Peace and justice for Colombia?

Peace and justice for Colombia?©Luis Acosta
A woman cries during demonstrations for immediate application of the peace accords, Bogota, November 18, 2016
3 min 4Approximate reading time

In Colombia, FARC rebels and the government last week signed a revised peace deal to end half a decade of civil war. But the opposition says changes are only cosmetic, and it is not clear how justice will be applied to certain sections of the army.

“Unanimity is not possible”, chief government negotiator Humberto de la Calle had already warned. The peace agreement, narrowly rejected by voters on October 2 and signed in revised form on November 24, continues to divide Colombians. After studying its 310 pages, the opposition gave its verdict. The changes, according to opposition leader and former president Alvaro Uribe, are just cosmetic. “The government is trying to fool the public,” he said. Uribe’s supporters criticize the government of President Juan Manuel Santos for not sufficiently revising the justice chapter of the peace accord. The Federation of Colombian Victims of the Guerillas (FEVCOL) had called for 5-year prison sentences for FARC leaders and for them to be barred from election during that time. But these demands have not been met. 

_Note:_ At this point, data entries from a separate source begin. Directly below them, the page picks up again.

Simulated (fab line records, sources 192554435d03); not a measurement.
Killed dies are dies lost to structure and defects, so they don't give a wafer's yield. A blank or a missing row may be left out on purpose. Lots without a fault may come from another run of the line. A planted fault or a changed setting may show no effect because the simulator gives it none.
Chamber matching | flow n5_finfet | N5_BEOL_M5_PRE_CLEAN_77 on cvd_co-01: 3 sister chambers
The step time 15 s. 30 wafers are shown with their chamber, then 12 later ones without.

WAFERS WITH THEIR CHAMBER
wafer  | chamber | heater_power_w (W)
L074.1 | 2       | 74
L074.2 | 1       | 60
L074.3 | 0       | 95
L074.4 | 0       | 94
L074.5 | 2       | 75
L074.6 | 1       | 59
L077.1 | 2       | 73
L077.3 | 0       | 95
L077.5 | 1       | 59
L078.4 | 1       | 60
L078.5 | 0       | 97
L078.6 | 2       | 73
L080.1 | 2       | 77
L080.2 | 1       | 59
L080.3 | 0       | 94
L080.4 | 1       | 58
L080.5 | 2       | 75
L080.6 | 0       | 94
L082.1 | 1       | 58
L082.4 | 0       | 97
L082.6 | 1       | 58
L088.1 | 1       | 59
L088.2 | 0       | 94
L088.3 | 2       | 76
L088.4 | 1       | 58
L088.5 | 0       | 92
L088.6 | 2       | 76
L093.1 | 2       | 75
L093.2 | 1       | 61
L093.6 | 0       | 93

At the negotiations in Havana, this issue was key, as Colombian jurist Rodrigo Uprimny reminds us in a recent interview with JusticeInfo. “Even if I initially supported the idea of prison sentences, the FARC’s arguments against them are valid,” he said. “It is partly a question of dignity, because negotiating and then letting yourself be jailed by the enemy is to capitulate. The accord obliges them to recognize their wrongs and compensate victims, without going through that humiliation. And restorative punishments are more useful than jail. Their other argument is pragmatic: How could they direct the disarmament process from prison and ensure that the troops respect it?” 

Transitional justice

The revised accord details the way transitional justice is to work. The text stresses that the Special Jurisdiction for Peace, to be set up under the agreement, will have full means to investigate FARC crimes, so as to ensure full confessions. Without full confessions, the rebels will not get the lighter punishment of “restricted freedom” for 5-8 years. An explanation is given of “restricted freedom”.  FARC rebels may be forbidden to go beyond the village where they surrender their arms. The special court will set the hours during which they must carry out their restorative sentences, such as demining,  and will set the times and conditions under which they can  move beyond their restricted area. The Marxist rebel group also promises to declare all its assets, to compensate victims. 

These clarifications go some way to answering the concerns of Human Rights Watch, which said the first accord was too vague on these points, and the Prosecutor of the International Criminal Court who welcomed the peace deal but said that “the paramount importance of genuine accountability – which by definition includes effective punishment – in nurturing a sustainable peace cannot be overstated. There are still weaknesses in the accord. It says that the rebels, even if they are convicted, can still sit in Parliament. “In effect, they will still be free,” says Colombian Senator Sofia Gaviria, who heads the FEVCOL and is sister of a governor killed in captivity by the FARC in 2004. 

Victims

In addition, the new agreement seems to restrict the possibilities for the Special Jurisdiction for Peace to convict those who ordered the crimes, including the military, which was responsible for numerous extrajudicial executions. Giving in to pressure from a group of army officers, the government removed, a few hours before the signing ceremony, a paragraph citing Article 28 of the Rome Statute saying that officers and leaders of the armed group would be held accountable for crimes of their subordinates if they had explicit knowledge of the facts or should have done so given their position. This part has been replaced by wording to reassure the army. Only those who were in a position to “exercise real control over their subordinates in relation to the execution of a crime” may be convicted, and only if they were “informed of it before, during and after”. The FARC rejects this last minute change. “We think this will be a source of concern for the victims and the ICC Prosecutor,” they said in a statement that was hardly picked up in Colombia. “We wish to state that we oppose it.”   

If the FARC’s desire to tell the truth appears sincere, the same cannot be said of the army. Several Generals and Colonels are currently under investigation for executions, massacres and disappearances, and refuse to recognize their criminal responsibility. The army is implicated in thousands of “false positive” cases, a practice that involved killing civilians and passing them off as rebels killed in combat. A recent report by the National Centre for Historical Memory estimates that Colombia has 60,600 disappeared people, more than all the dictatorships on the continent. Many of them were victims of this dirty war, on which the country’s élite are clearly refusing to shed light.